The Producer Price Index (PPI) is an index released monthly by the Bureau of Labor Statistics (BLS). To put it in simple words, PPI measures price changes from the perspective of the sellers, as opposed to the Consumer Price Index (CPI), which measures price changes from the purchasers’ perspective.
One of the reasons that PPI is so valuable is because of its inherent ability to predict CPI as an indicator of inflation. The Fed makes use of the PPI data to prepare for future counter-inflation policies and investors can look in advance of the market and make business plans accordingly.
From the graph we can see that the percent changes from the previous year’s PPI fluctuate a lot but for the past few decades, the change is mostly positive. Note that PPI does not represent prices at the consumer level. PPI calculations use a benchmark year (1982) where the basket of goods (a weighted fixed set of consumer products and services in 1982) was measured with an index of 100.
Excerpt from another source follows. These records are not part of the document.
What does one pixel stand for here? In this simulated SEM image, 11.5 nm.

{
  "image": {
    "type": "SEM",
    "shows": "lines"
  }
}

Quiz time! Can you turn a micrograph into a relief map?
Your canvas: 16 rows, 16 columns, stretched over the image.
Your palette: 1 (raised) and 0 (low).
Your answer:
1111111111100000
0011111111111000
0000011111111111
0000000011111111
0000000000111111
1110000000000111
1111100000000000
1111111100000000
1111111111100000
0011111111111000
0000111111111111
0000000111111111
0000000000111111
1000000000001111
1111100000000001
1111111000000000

Note that BLS states that since some PPIs such as the ones for food and energy goods, as well as wholesale and retail trade are more volatile than other goods in short-term, PPI calculates a number of indexes excluding prices for these components separately. In addition, an index for final demand less food, energy, and trade services is calculated as well. The weighting for different industries is updated once every five years. This is potentially problematic as PPI might not be able to reflect its proportion to real GDP very well.